An Evening With Brett Anderson (and a string ensemble, and a piano) opens with To The Winter, slowed down and dressed up, one of five tracks from his recent solo material that will get this treatment tonight. Followed by three more, it's not until the fifth song that he feels the need to delve into his back catalogue, melding mid-career Suede favourite She's In Fashion onto the back of One Lazy Morning before treating the audience to a beautiful, acoustic guitar-only version of the always heartbreaking Saturday Night. This works better than you might expect.

Brett is looking remarkably good for his age, still stick-thin with more cheekbones than any man should possess, let alone one the wrong side of 40, dressed impeccably in a tight pale grey suit and white shirt. He looks more accountant than androgynous these days, a sign of growing old gracefully.

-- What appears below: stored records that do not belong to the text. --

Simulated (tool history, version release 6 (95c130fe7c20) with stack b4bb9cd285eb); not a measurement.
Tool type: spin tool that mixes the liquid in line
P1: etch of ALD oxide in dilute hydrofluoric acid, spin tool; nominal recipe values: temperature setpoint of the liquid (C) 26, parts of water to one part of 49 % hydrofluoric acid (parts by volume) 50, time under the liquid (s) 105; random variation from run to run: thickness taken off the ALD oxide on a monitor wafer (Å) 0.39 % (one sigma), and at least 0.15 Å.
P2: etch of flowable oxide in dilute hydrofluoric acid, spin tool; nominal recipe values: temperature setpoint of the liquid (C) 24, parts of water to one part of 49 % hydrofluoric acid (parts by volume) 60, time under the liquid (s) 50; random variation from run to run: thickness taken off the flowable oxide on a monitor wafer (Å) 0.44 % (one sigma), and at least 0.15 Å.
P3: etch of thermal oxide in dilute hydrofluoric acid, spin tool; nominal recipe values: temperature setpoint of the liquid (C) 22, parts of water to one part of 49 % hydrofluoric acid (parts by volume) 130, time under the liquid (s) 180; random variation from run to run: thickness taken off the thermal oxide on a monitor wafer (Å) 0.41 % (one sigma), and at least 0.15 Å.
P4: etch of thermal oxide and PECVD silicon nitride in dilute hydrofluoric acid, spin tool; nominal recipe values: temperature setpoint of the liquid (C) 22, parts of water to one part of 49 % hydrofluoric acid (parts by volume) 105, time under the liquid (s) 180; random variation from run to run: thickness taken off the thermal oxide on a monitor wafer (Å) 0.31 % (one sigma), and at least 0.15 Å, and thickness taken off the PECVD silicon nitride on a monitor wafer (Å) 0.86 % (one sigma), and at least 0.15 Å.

Back To You and By The Sea swim beautifully through the superior acoustics before the first half of the evening finishes on two string-drenched classics from Dog Man Star, The Power and The Asphalt World, sounding as orchestral here as they were always destined to.

One short break later, Brett's back, beginning act two on stage alone for a three-song medley containing old favourite/obscure extra CD-single track (delete according to level of Suede obsession) My Insatiable One, a song no Suede fan in 1992 would ever have expected to hear in these circumstances. But he won't, he makes clear, give us The Drowners, no matter how much we want it.

Tonight is not about regrets, but it is about maturing. Anderson has taken a decade and a half of songs that often bristled with the anger of youth and sexual ambiguity and has turned them into something gentler, smoothing out their edges in the same way that many of the concrete jungles of which Suede once sang have since been pulled down and regenerated.

The songs, like their singer, have aged well. The irony is that it's the middle of his career that Brett has wiped from existence. There is nothing here from Suede's final album A New Morning (perhaps unfairly - in Lost in TV and Obsessions in particular it did have its moments) nor, more tellingly, from The Tears, who both he and Butler now seem happier to pretend never happened.

Maybe any reminder of The Tears would have would have been out of place tonight, amongst the orchestral pomp which allegedly drove them apart during the production of Dog Man Star. If Bernard was here, would it be at the expense of hearing virtually half of that album? If so, it wouldn't have been worth the price.

If anything can make the evening better, it's the encore. Brett calls the audience forward for a rendition of The Wild Ones that drips with irony as a 40-year-old man, seated on a stool with an acoustic guitar, strums gently to the 30- and 40-somethings gathered around him before morphing the song into So Young, the only song tonight from a debut album that seems to have come so long ago.

Tonight, as he has on so many nights, he finishes on Trash, a song that has long been the Suede fans' anthem. You know as well as he does that there is less than a razor's edge between that description and the audience in front of him here.

There's even an official recording of the evening to take away, a legal bootleg with the cheers of the crowd in the background. Somewhere, I am amongst them. I listen to these CDs again as I write this review, the emotions still fresh in my mind. I can count the bands I like more than Suede on the fingers of one hand. Their best album was Dog Man Star. Tonight, I go home very, very happy.